The advent of high quality digital photography has allowed photographers to capture scenes that would be nearly impossible with film in the past. By combining different exposures, and using various ISO settings, photographers are able to create idealized photos of very dynamic scenes. These photos are often awe inspiring when shared on photo forums.
This past September, I shared several new prints at ArtWalk on the Bay — a leading art event in San Diego. While setting up my booth, I made an observation about my work. All of my images are calm. They reflect a quiet moment — one of contemplation, and serenity. Even my most dynamic photo — a seascape taken in La Jolla, has a calm hush to it.
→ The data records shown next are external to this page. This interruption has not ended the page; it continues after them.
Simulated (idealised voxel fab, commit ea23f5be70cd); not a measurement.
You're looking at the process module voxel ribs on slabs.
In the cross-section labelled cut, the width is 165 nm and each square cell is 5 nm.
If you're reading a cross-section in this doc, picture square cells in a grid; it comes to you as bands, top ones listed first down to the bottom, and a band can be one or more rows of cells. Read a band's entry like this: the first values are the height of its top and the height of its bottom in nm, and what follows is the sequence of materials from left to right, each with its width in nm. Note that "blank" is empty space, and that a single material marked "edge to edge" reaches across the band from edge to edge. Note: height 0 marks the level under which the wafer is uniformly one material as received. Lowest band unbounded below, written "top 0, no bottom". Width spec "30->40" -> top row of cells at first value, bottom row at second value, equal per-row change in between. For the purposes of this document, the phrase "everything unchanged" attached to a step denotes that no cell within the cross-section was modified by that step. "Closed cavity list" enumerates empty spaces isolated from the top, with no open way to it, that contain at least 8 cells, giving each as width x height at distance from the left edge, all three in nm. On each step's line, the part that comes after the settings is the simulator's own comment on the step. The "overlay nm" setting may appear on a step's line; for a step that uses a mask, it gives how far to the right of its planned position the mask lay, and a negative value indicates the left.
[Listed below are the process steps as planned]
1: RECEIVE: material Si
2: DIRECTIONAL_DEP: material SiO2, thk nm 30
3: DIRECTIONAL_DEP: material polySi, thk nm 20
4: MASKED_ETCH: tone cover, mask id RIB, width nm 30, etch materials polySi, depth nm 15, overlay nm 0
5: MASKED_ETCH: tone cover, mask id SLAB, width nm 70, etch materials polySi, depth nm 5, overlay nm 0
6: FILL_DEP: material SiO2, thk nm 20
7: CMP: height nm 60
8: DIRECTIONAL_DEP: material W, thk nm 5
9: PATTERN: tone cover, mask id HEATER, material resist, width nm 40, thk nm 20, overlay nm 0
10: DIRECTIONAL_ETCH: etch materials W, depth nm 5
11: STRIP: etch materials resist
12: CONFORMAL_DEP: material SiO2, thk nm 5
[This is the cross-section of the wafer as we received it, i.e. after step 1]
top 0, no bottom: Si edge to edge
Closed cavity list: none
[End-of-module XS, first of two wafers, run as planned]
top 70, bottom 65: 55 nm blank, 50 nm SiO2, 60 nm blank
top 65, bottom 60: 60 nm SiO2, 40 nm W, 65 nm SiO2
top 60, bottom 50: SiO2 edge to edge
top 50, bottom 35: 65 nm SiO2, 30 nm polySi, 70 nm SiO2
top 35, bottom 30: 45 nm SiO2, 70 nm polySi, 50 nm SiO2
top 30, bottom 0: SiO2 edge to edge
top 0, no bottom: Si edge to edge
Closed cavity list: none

When printed large and hung on a wall, a calm photo will add to the ambiance of a room. It serves as a reassuring breath of fresh air.
Conversely, a ultra dynamic photo has the opposite effect when hung on a wall. This visual noise of the image dominates the room, overpowering the decor. An image that stands out in a photography forum because of its dynamic appeal may be the worst when hung on a wall.
Regardless if you are shooting film or digital, the experience of viewing a print is much different than viewing online. An print doesn’t need to SCREAM AT THE VIEWER to be good.
Yesterday, I hung two new photos in my house. A framed 20″x 25″ print of Approaching Storm now sits above the couch in my living room, and a framed 20″x 25″ of Thermal Spring now hangs over my mantle. These two photos changed the overall feel of the room. A calm, reassuring feeling now prevails.